When the sun shines the flower straightens up, as does also the hood.
In figwort season the laurel too opens, and then do the mountains of its choice blossom like gardens. The observer looks with amazed admiration upon undulating banks of solid bloom-walling in the path he treads. Through the openings in these banks, slopes in the distance shine white as snow or glow rosy red. The wilder the mountain, the mightier its outburst of laurel beauty.
The shallow cups of the flowers invite the approach of the wasps, who also frequent the safe recesses of the mountains, where to the branches of the trees they hang their paper homes.
The laurel is not specially a wasp-flower, though these insects seek its easily reached nectar upon occasion, and no doubt are valuable agents in carrying the pollen which the laurel conceals in a curious and very ingenious manner until the time of its ripening. The stamens are bent over like springs, the anthers being caught in little pockets or depressions in the corolla.
When the wasp seeks nectar its restless legs loosen the stamen springs, and up fly the anthers, throwing pollen as out of a sling, often quite over the bush to a neighbouring plant, and often against the body of the wasp, that, after being pelted with pollen, is in a condition to cross-fertilise the next laurel flower it visits.
The Alleghany Menzesia is a plant the wasps delight in. It belongs to the Heath Family, and has a bush like an azalea, but flowers like those of a huckleberry, though larger.
Indeed these flowers are just large enough to allow the hungry Vespa to get her head into the nectar stored at the bottom of the little flower urn.
The Menzesia grows in the Alleghany Mountains, and one lovely mountain top in Virginia in the spring is covered with beautiful bushes of it, every flower cluster having its little band of wasp votaries.
The pretty snowberry blossoms that make charming the northern mountains are also wasp flowers. This dainty little plant creeps over mossy banks, and in May and June puts forth the small white flowers that are succeeded by snowy berries having a flavour of birch.

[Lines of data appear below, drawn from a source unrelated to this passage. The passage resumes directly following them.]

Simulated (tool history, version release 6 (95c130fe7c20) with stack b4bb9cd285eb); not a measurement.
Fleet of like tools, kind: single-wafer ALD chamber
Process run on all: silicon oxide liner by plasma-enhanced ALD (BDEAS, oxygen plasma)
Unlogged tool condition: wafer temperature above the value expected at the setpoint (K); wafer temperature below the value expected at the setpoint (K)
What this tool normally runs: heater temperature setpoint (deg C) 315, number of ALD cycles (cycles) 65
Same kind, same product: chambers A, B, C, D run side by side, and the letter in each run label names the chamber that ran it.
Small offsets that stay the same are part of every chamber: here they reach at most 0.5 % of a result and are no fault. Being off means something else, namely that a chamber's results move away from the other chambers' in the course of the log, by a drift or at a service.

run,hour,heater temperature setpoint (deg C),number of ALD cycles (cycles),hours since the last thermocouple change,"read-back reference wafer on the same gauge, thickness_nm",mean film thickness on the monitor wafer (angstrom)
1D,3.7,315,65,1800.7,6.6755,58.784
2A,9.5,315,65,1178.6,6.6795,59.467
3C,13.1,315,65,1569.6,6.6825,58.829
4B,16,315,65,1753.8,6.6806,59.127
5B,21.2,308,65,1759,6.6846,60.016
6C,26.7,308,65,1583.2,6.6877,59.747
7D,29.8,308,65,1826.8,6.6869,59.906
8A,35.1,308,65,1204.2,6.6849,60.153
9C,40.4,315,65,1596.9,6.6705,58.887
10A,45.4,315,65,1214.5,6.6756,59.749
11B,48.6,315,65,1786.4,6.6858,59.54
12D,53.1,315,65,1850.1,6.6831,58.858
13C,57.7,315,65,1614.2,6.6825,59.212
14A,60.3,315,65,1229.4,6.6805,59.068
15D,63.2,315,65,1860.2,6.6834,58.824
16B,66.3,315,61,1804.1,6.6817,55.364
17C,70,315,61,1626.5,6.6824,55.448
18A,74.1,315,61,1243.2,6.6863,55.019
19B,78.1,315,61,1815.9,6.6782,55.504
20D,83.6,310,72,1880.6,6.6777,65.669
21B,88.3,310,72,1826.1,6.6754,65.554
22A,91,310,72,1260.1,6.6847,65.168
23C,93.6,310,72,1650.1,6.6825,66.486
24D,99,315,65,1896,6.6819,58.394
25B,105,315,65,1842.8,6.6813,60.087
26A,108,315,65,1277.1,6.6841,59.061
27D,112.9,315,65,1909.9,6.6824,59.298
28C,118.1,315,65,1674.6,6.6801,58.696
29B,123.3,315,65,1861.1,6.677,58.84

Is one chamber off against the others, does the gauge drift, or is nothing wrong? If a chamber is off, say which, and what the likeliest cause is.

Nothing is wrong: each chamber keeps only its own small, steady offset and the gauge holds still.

The pretty bell-shaped blossoms are of the right size to accommodate the head of Vespa, and, she has the good taste to be fond of snowberry honey.
The sweet-clover also yields its delicious nectar to the short tongues of the hornets and yellow-jackets, - a fact of which they are not slow to take advantage, as the visitors buzzing about the sweet-clover beds that line many roadsides bear witness.
Vespa enjoys the goldenrods too, and in the fall of the year may be captured quite easily as she buries her face in the polleny masses, oblivious for once to whoever may be coming near with suspended net and evil intent.
It is commonly said that wasps are attracted to flowers having a disagreeable or meat-like odour.
This may be true to some extent, though it seems probable that the structure of the flower has more influence upon the visits of wasps than the odour. Certain flies do prefer ill-smelling flowers, and the wasps, finding the nectar of these flat-topped blooms obtainable by their short tongues, may visit them also, though they by no means confine their attention to such. They may not be quite as dainty as the bees in their choice of food, but it is a libel to accuse them of preferring ill-smelling blossoms if they can find sweet ones.
They are very fond of honey, syrup, and all sweets, and eagerly suck the sap from bleeding trees in the spring of the year.
Like the bees they have a weakness for fermented drinks, and they are immoral enough to abandon themselves to whatever satisfaction comes from intoxication, eagerly drinking sweet wine, or sugar and water containing alcoholic liquor. If their drink is but sweet enough they joyfully imbibe until they are quite drunk. They frequent nature's wine-shops too, drinking the juices of fermented fruits, and after an orgy under a tree whose over-ripe fruit strews the ground, they may be seen lying around in a state of helpless drunkenness.
As they recover they stagger about in a feeble and tipsy manner absurdly suggestive of the members of a higher race when in the same unfortunate condition.
Their misdoings do not prevent their being valuable to the plant world. Probably they are important fertilising agents to all flowers whose nectar their tongues can reach, and it is known that several plants are entirely dependent upon them for cross-fertilisation.
The tongue of Vespa, the wasp, differs very much in structure from that of Apis, the bee, for the Apis' tongue is modified into a long, sucking proboscis, while the mouth organs of Vespa are not very much specialised. The upper lip folds down and hides the tongue when the latter is at rest. Below the upper lip is a portion which consists of a four-parted tongue and two feelers, one on each side.
Underneath this are two horny parts, which bear each a feeler.
The feelers probably aid the wasp in exactly locating, and perhaps in deciding the quality of, its food. The tongue as a whole enables it to lick up easily reached liquids, but it is quite unable to reach concealed or distant nectar.
When not in use the tongue is drawn in and back, where it fits in a groove behind the head. When in use it appears as a little flat tongue, so like that of a dog in motion and appearance, as one watches it at a distance, that one is surprised and delighted with the first view of a wasp dining in captivity. It is very difficult to see it dining excepting in captivity, as the social wasps are usually so wary that one cannot get near enough to watch them on the flowers out-of-doors. In nest-making time, however, when they are engaged in cutting up insects or bits of meat for transportation they become so oblivious to the rest of the world that one can not only watch them at short range, but even clip their wings.